To restructure and reduce the number of control set trees and high fanout nets, you can use the opt_design Tcl command with one of the following options:

-control_set_merge
This option aggressively combines the drivers of logically-equivalent control signals to a single driver.
-merge_equivalent_drivers
This option merges logically-equivalent signals, including control signals, to a single driver.
Note: Try the -merge_equivalent_drivers option first, because the tools are aware of major hierarchies and Pblock constraints when you run this option.

These options are the reverse of fanout replication and result in nets that are better suited for module-based replication. This merge also works across multi-stage reset trees as shown in the following figure.

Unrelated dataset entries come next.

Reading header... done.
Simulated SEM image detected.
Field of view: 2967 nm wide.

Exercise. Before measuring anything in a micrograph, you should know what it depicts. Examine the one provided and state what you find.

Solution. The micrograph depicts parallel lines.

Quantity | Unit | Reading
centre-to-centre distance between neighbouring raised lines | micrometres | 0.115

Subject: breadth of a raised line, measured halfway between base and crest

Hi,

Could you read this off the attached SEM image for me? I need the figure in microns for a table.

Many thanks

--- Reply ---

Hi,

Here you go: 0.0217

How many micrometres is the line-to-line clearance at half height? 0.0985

Figure 1. Control Set Merging Using opt_design -control_set_merge

After reducing the number of replicated objects, you can use the opt_design Tcl command to perform limited replication based on the hierarchy characteristics, with the following option:

-hier_fanout_limit <arg>
This option replicates registers according to the hierarchy where <arg> represents the fanout limit for the replication according to the logical hierarchy. For each hierarchical instance driven by the high fanout net, if the fanout within the hierarchy is greater than the specified limit, the net within the hierarchy is driven by a replica of the driver of the high fanout net. The replicated driver is placed in the same level of hierarchy as the original driver, and replication is not limited to control set registers.

The following figure shows replication on a clock enable net with a fanout of 60000 using opt_design -hier_fanout_limit 1000. Because each module SR_1K contains 1000 loads, the driver is replicated 59 times.

Figure 2. Module-Based Replication on a High-Fanout Clock Enable Net

Fanout optimization is enabled by default in place_design. Replication occurs early in the placer flow and is based on placement information. Registers that drive more than 1000 loads and registers that drive DSPs, block RAMs, and UltraRAMs are considered for replication and are co-located with the loads if replication occurs. You can force the replication of a register or a LUT driving a net by adding the FORCE_MAX_FANOUT property to the net. The value of the FORCE_MAX_FANOUT specifies the maximum physical fanout the nets should have after the replication optimization.

You can force replication based on physical device attributes with the MAX_FANOUT_MODE property. Supported MAX_FANOUT_MODE properties are CLOCK_REGION, SLR, MACRO. For example, the MAX_FANOUT_MODE property with a value of CLOCK_REGION replicates the driver based on the physical clock region, the loads placed into same clock region will be clustered together. For more information, see this link in the Vivado Design Suite User Guide: Implementation (UG904).

For SSI technology devices, high-fanout drivers can be replicated for each SLR and optionally assigned to SLR-aligned Pblocks along with their loads. This technique helps reduce the impact of the SLR crossing delay and gives more freedom to place the replicated high fanout nets independently in each SLR.